As a Pre-Training Data Engineer at Cohere, you will be responsible for developing the data infrastructure that supports advanced language models.
Your role includes end-to-end management of training data, which involves ingestion, cleaning, filtering, and optimization.
You will work with diverse data sources such as web data, code data, multilingual corpora, and synthetic data to ensure their quality, diversity, and reliability.
You will design and implement scalable and robust pipelines for data processing and conduct data ablations to evaluate data quality.
Experimenting with data mixtures to enhance model performance will also be part of your responsibilities.
Your work will bridge the gap between raw data and cutting-edge AI models, contributing to improvements in training metrics like throughput and accelerator utilization.
This position is remote-friendly, with no restrictions on location, and you will collaborate with cross-functional teams to meet the demands of language models.
Requirements:
Strong software engineering skills are required, with proficiency in Python and experience in building data pipelines.
Familiarity with data processing frameworks such as Apache Spark, Apache Beam, Pandas, or similar tools is necessary.
Experience working with large-scale datasets, including web data, code data, and multilingual corpora, is essential.
Knowledge of data quality assessment techniques and experimentation with data mixtures is required.
A passion for bridging research and engineering to solve complex data-related challenges in AI model training is important.
Bonus points for having published papers at top-tier venues such as NeurIPS, ICML, ICLR, and others.
Benefits:
Cohere offers an open and inclusive culture and work environment.
Employees work closely with a team on the cutting edge of AI research.
A weekly lunch stipend, in-office lunches, and snacks are provided.

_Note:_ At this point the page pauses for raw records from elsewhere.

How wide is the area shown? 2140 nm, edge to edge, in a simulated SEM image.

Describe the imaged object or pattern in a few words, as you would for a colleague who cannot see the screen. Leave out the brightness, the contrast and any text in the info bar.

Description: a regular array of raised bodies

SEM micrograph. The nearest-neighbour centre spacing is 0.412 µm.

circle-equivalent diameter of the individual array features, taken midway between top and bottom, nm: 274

Full health and dental benefits are included, along with a separate budget for mental health care.
Employees based in Canada, the US, and the UK receive a 100% parental leave top-up for 6 months.
Personal enrichment benefits are available for arts and culture, fitness and well-being, quality time, and workspace improvement.
The position is remote-flexible, with offices in Toronto, New York, San Francisco, and London, along with a co-working stipend.